Editorial: Mamdani's housing plan builds in the right way: Deputy Mayor Leila Bozorg sees the whole picture
Published in Op Eds
Mayor Zohran Mamdani and his deputy mayor, Leila Bozorg, get solid grades for addressing the biggest issue in New York City: the lack of housing.
The Block by Block report is a comprehensive approach covering market-priced units, affordable apartments, rent-stabilized dwellings, distressed properties and NYCHA and even the possibility of using Sunnyside Yard for homes. Of course there’s much more to do, but it’s a decent start and shows that Mamdani was smart in appointing Bozorg, a nonpolitical expert who was the top housing official under the man Mamdani likes to blame for a lot of problems: Eric Adams.
Mamdani is promising to build 200,000 new affordable housing units over the next 10 years while preserving the same number, aiming to tackle the city’s defining contemporary crisis as vacancy rates hit record lows and NYC stares down a middle-class exodus.
Ultimately, the proof will be in the units produced, but the contours, objectives and steps outlined in the plan are a blueprint to work off of. We have to appreciate that Mamdani’s proposals straddle out-of-the-box thinking like the notion of engineering an entirely new neighborhood over the empty Sunnyside Yard — the sort of big-ticket ideation that, even if it doesn’t fully pan out, gets leaders to think about significant problems in a different way — and more nuts-and-bolts recognition of obstacles to affordable housing, like soaring insurance costs.
Putting city funding behind a new insurance program that could potentially help mitigate the enormous costs of necessary insurance might not sound quite as slick as the promise of raising a new neighborhood, but it is these more boring systemic issues — also including zoning and regulatory clunkiness — that often throw the biggest roadblocks against resolving the housing crisis.
This framework aims to address every piece of the puzzle, from the many kinds of rentals, as well as homeownership, an oft-overlooked aspect of the city’s housing panorama. All of these efforts would be backed by set-aside financing, ensuring that the city would put its money where its mouth is.

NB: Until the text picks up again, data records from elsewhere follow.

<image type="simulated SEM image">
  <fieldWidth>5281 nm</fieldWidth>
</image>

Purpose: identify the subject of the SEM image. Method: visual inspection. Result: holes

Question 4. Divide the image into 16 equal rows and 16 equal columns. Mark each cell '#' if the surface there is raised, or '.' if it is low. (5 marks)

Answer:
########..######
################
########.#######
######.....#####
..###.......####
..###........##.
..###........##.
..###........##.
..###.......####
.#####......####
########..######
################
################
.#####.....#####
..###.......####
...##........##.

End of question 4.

The report’s title acknowledges a basic reality of the crisis, which is that it is a crisis for the city as a whole, not any one borough or neighborhood or population. Mamdani intends to build on some of the housing successes of his predecessor and use tools granted him by the same city voters who elected him to speed up approvals and get zonings through and housing built all around New York, including in neighborhoods that have been recalcitrant to do their part to keep the city’s housing stock fresh.
Even for a mayor to just make clear that they won’t cave to the political pressure from well-connected NIMBYites in wealthy or semi-suburban neighborhoods is already a great start.
These plans bear the fingerprints of Borzog. She knows the complexities of the city’s intractable housing problems and understands the need for practical fixes that combine strong government oversight and regulation — including a focus on making sure that negligent landlords face consequences — with the understanding that the city must work with private partners, such as those that would manage NYCHA properties under the PACT and Housing Trust programs.
For this all to work, fellow leaders at all levels of government must also get on board. The Council’s local veto might be dead but we still don’t need members trying to derail projects in their districts for inane reasons. We will need support from the state and, crucially, the federal government; Donald Trump and Mamdani may not see eye-to-eye on almost anything, but Trump cares about NYC and he cares about building.